[What is it?]
- Generally, It is a data element that stores information particularly on terminal that can be individually addressed by tag ID.
Data element resident in the terminal shall be under control of one of the following parties:
• Terminal manufacturer: For example, IFD Serial Number
• Acquirer/Agent: For example, Merchant Category Code
• Merchant: For example, Local Date and Local Time (these may be controlled by either merchant or acquirer)
Terminal should be constructed in such a way that data which is under control of acquirer is only initialised and updated by the acquirer (or its agent).
[Types]
1. Application Independent[1] Data:
• Terminal related data
• Transaction related data
-Unique to terminal.
-Shall have parameters initialised so that it can identify what language(s) supported to process the card’s language preference.

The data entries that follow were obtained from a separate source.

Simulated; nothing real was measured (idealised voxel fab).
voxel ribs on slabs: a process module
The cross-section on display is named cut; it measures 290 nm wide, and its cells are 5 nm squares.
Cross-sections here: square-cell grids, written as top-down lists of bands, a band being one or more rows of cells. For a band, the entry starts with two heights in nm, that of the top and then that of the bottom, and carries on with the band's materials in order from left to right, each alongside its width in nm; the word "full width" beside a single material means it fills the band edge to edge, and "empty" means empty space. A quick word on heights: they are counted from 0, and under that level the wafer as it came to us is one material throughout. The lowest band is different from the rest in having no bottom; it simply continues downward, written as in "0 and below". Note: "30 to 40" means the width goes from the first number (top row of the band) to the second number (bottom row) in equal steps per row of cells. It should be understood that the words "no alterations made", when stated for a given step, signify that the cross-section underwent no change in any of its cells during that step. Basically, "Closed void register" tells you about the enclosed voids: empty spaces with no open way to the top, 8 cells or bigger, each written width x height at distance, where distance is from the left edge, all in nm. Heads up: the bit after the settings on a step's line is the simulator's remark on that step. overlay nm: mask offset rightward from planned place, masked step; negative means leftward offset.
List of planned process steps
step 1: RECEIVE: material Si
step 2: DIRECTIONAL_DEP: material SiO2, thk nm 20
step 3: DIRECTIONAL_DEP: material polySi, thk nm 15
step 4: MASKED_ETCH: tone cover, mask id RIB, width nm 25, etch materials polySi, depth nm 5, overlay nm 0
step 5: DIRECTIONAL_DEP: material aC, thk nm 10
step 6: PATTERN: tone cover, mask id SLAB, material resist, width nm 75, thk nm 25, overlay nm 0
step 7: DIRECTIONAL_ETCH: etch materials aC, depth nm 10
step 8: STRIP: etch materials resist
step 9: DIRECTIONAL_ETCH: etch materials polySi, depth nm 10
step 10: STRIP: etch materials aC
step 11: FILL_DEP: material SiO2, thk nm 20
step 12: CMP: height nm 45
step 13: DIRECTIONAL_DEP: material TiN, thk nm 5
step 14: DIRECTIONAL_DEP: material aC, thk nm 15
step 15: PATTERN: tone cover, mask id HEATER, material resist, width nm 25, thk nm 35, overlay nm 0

2. Application Dependent[2] Data:
[Characteristic]
- A terminal data shall be initialized in the terminal or obtainable at the time of a transaction.
- A terminal data can be of any format: alphabetic, numeric to binary.
- Some terminal data serves as a constant whereas the rest is updatable.
- Each terminal data has its own functionality and usage which facilitates an EMV transaction.
- The dependency of the terminal data in application indicates how data management is done in terminal.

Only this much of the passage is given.